Greek food near Greek Street
There are remarkably few Greek restaurants in London, especially when compared to the proliferation of Turkish restaurants. 21 Bateman Street, which follows the annoying trend of naming itself after its address, is not only one of the few new Greek restaurants in London but is the only that I know of that focusses on just souvlaki. This dish of grilled skewered meat is very similar to Turkish kebabs with, as far as I can tell, only relatively small differences in seasoning and the fat content of the meat. An exception to this trend is the presence of pork which, unsurprisingly, is absent from your typical Turkish grill.
Before diving into the souvlaki with the help of the Flame Haired Squelchie and the Randy Northerner, I started off with the wild boar sausage. While mildly coarse, it was ultimately rather anonymous and forgettable despite the chunky bits of fat flecked throughout.
We all shared a Greek salad, but with the feta on the side to accommodate the Randy Northerner’s lactose intolerance and the Squelchie’s intolerance of cow’s milk. Her Lovecraftian physiology is fine with proper sheep’s milk-based feta, but the staff were surprisingly unable to tell her if the feta used cow’s milk or not, so she played it safe and abstained. The firm and slightly crumbly cheese was the most enjoyable part of the salad – the red onions weren’t quite sharp enough, nor were the tomatoes and cucumbers sweet enough. More olives, as well as a punchier seasoning, would have helped too.
Despite her Greek Cypriot upbringing, the Squelchie didn’t recognise the odd bulbous patty of a pork souvlaki. It was moist, but otherwise unremarkable. Far more enjoyable was the kofte-esque lamb variant which was slightly smoky, moist and laced with fat. The skewered chicken was smokier and a touch drier, but still almost as unctous as the lamb. There’s no shortage of carbs – every plate of souvlaki comes loaded with fries and lightly toasted pitta, although you can opt for more Greek salad instead of fries if you wish.
The only dessert available is Greek yoghurt topped with your choice of toppings – I opted for honey and walnuts. The yoghurt itself was milkier and lighter than I was expecting, but still pleasingly creamy. The muted sweetness of the honey and the rather soft walnuts was disappointing though.
The food at 21 Bateman Street is hearty, filling and reasonably cheap. However, despite the small menu, not every dish was a winner. The Squelchie was reasonably satiated, although she didn’t get misty-eyed for her Hellenic homeland and even she reckoned a Green Lanes kebab meal is better value. Even so, 21 Bateman Street is still a fine choice for a quick, smoky, meaty feed before painting the town red or catching the night bus home.

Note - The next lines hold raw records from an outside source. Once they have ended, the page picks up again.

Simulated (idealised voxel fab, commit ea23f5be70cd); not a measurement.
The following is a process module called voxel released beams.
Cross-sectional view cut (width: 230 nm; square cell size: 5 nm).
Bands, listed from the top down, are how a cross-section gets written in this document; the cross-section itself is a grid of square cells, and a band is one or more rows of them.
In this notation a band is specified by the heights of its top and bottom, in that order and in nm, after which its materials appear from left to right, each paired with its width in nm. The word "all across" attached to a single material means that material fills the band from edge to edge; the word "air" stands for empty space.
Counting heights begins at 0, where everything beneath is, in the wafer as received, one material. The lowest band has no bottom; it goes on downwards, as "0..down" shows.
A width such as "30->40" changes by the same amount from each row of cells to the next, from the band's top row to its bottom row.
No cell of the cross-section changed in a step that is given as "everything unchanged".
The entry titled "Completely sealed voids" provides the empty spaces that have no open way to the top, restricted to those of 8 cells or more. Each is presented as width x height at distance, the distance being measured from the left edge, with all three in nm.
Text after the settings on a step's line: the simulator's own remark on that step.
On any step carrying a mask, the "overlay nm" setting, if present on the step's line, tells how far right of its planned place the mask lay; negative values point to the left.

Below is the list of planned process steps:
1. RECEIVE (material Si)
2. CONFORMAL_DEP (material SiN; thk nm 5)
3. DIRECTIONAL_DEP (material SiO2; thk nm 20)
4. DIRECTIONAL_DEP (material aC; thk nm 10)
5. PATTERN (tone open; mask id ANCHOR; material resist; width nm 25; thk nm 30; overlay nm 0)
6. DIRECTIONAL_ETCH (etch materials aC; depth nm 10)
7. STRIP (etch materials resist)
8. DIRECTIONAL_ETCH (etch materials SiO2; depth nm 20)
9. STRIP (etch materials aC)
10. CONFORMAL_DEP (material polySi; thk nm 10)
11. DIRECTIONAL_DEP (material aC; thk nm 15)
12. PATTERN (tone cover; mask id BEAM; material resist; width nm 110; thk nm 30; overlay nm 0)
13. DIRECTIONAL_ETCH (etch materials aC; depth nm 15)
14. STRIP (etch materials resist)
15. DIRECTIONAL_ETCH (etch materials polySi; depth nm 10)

What to order: Lamb and Chicken Souvlaki.
What to skip: Wild boar sausage.
Name: 21 Bateman Street
Branch tried: 21 Bateman Street, Soho, London W1D 3AL
Phone: 0207 287 6638
Opening Hours: Sunday-Thursday noon-midnight and Friday-Saturday noon-01.00.
Reservations: only accepted for groups of six or more
Average cost for one person including drinks when shared between three: £20-25 approx.